Not much of a Bond fan but I would like to read a biography of Ian Fleming at some stage as he led a fascinating life I believe. There's also a book of his letters, The Man With the Golden Typewriter, that looks rather interesting.

Sergio (Tipping My Fedora) said...

I haven't read this one in decades - I remember liking the freshness of the writing and really enjoying the vivid descriptions of places but can well imagine that other aspects have, to be kind, aged badly. As I recall the movie has almost nothing to do with the book - indeed, LICENCE TO KILL with Timothy Dalton and FOR YOUR EYES ONLY with Roger Moore are much closer to the book that this is! Very minor trivia (yup, I'm a bond movie nut), Llewelyn last played Q (or Major Boothroyd) in THE WORLD IS NOT ENOUGH (released in 1999, shortly before his death in a car accident)- in DIE ANOTHER DAY (2002) we had John Cleese reprise his role as R.

Anonymous said...

This one does have some vivid place descriptions, Tracy, and I agree that the plot would really appeal to people who like those fast-paced, perhaps-not-totally-credible sorts of thriller. But you're right about those insinuations about blacks; they make me wince, too...

TracyK said...

You are correct, Sergio, on Llewelyn's last appearance. My eye just went one too far in the list I was using. And I spelled his name wrong. I will fix that soon.

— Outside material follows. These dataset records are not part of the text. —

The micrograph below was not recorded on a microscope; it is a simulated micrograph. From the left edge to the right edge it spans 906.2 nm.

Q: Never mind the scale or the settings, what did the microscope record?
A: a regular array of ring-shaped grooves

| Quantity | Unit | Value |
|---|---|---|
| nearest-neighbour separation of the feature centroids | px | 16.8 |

Q is one of my favorite characters of all time, so I am going to enjoy watching some of the Roger Moore movies that I have not seen.

The story in the movie was generally the same (in outline) but used different locations and motivations, and added a lot of Bond girls.

TracyK said...

Those books do sound interesting, Cath. I am often interested in biographies but then let them sit on the shelves in favor of fiction.

TracyK said...

If this was the first Bond book I ever read, it would not pull me into the series, Margot. But he does write very well and I still enjoyed the book a lot.

Ann Summerville said...

I felt the same way about derogatory remarks in one of Hemmingway's books, but they were acceptable terminology at the time.
Ann

Clothes In Books said...

I felt exactly as you did about this book, and still keep meaning to watch the film, even if it diverges a lot...

Anonymous said...

Yep, I own quite a few of Ian Flemings books. I am expecting them to be rather fantastical and romanticized. I grew up watching Roger Moore. Not sure what that says about me if anything (g). Thanks for the review, Tracy.

dfordoom said...

Andrew Lycett's 1995 biography of Fleming is excellent.

dfordoom said...

I thought LIVE AND LET DIE was an enormous improvement on CASINO ROYALE. There are fine moments in CASINO ROYALE but LIVE AND LET DIE is much tighter and much better paced.

TracyK said...

In most vintage books with derogatory remarks of this type, Ann, I just note them and move on, and basically that is what I did here, except that it was so pervasive it did affect my enjoyment. But still, it was a book I was glad I read and I think is worth reading.

TracyK said...

The film was a lot of fun, Moira, even though Roger Moore is my least favorite of the actors who played Bond.

TracyK said...

Keishon, after reading Casino Royale (in 2007, after watching the movie), I expected the later novels to be similar. That story was more serious and gritty. Although I know I read some of these novels when I was younger, I don't remember much about them.

TracyK said...

I did like the pacing, dfordoom, and I appreciate that in a book. Probably why I enjoyed it so much. I honestly don't remember my reaction to Casino Royale, which I read more to see if it was much like the movie. I could not believe the torture scene would have been in the book but it was.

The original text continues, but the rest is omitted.